Furthermore, Chapter 7 does not help at all on your two divorce debts.

First, it does not discharge the $10,000 debt to your ex-spouse. You would continue to owe it in full after a Chapter 7 case would be completed. Your ex-spouse would be able to place a lien on your home to force payment of that debt (assuming that he or she does not already have a lien on the home already).

Second, a Chapter 7 does discharge your personal liability to the two joint credit card creditors (totaling $8,500 in debt). But it does NOT discharge the separate obligation you have to your ex-spouse to pay those two cards. In other words, the credit card creditors themselves would not be able to sue you to make you pay. In fact they would be forbidden to do so. However, your ex-spouse would be able to make you pay based on the divorce decree. If you didn’t pay, he or she could sue you for payment, and put a lien on your home for your non-payment.

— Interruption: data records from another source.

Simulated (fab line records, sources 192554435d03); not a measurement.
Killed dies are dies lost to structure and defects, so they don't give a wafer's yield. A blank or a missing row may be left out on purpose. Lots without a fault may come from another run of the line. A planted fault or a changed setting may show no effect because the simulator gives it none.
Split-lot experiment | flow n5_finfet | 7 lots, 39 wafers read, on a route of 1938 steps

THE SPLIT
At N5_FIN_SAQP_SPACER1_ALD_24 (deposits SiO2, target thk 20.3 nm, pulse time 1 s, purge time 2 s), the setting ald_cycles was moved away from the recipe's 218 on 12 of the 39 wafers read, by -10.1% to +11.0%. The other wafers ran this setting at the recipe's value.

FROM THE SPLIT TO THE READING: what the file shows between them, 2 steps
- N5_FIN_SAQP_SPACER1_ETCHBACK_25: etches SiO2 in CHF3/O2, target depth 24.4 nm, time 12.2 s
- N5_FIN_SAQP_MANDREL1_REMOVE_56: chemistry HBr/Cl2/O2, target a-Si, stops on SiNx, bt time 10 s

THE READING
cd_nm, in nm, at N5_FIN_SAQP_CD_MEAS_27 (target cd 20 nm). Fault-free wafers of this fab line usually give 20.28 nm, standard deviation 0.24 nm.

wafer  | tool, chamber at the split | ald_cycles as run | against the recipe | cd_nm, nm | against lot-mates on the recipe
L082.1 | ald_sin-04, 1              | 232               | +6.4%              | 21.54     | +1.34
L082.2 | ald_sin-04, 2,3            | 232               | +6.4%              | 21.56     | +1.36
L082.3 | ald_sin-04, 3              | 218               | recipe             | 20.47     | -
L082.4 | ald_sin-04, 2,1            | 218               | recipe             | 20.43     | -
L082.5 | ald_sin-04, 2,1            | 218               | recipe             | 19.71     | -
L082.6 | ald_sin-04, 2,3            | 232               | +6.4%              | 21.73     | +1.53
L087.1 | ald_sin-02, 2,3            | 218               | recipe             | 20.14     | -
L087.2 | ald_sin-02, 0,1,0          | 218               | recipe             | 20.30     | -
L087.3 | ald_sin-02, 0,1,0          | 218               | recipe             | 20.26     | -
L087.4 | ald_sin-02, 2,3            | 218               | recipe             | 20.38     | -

So, Chapter 7 may help only very modestly with the mortgage and property taxes, and not at all with the divorce debts. It does not help protect your home.

The Chapter 13 Solution

Chapter 13 helps infinitely more on the both the home debts and the divorce ones.

With the unpaid mortgage and property taxes, as long as you followed some reasonable rules you could have 3 years, or even as much as 5 years, to catch up. Throughout that time your home is protected from foreclosure and other collection efforts.

Even more impressive, the $10,000 debt to your ex-spouse is forever discharged at the successful completion of the case. Same thing with your obligation to your ex-spouse to pay the $8,500 in the joint credit cards—discharged.

More precisely, those $10,000 and $8,500 obligations would be lumped in with your $35,000 in other unsecured debts. You would only need to pay that combined $53,500 if and to the extent you could afford to do so.

Let’s say your Chapter 13 case is required to go 36 months. (Its length is largely based on your income). Let’s also say that beyond paying your regular monthly mortgage you could afford to pay $300 per month towards all of your other debts and obligations. That would only be enough to catch up on the mortgage and property taxes in 36 months. (Some would also go towards trustee and attorney fees).

This would leave no money available for the $53,500 in other debts, including for the divorce debts. That generally means that you would not have to pay anything towards all those other debts. And again, at the end of the Chapter 13 case those debts would all be permanently discharged.

Under other facts you may have to pay something towards these divorce debts and the other unsecured debts. But usually that ends up being only pennies on the dollar. And again, sometimes nothing at all.

So, under Chapter 13 you’d stop your ex-spouse from putting a lien on your home for non-support obligations. You’d be able to catch up on your home payments with payment terms based on your budget.  And after that, after paying only as much as you could afford, if any, towards your non-support divorce debts, you would owe nothing more. Your home would have avoided any liens from those divorce debts. And those debts would be history.


Making Sense of Bankruptcy: Important Exceptions to the Protections of the “Automatic Stay”

August 19th, 2015 at 7:00 am

Almost all attempts by creditors to collect debts are immediately stopped when you file bankruptcy. But here are some special exceptions. 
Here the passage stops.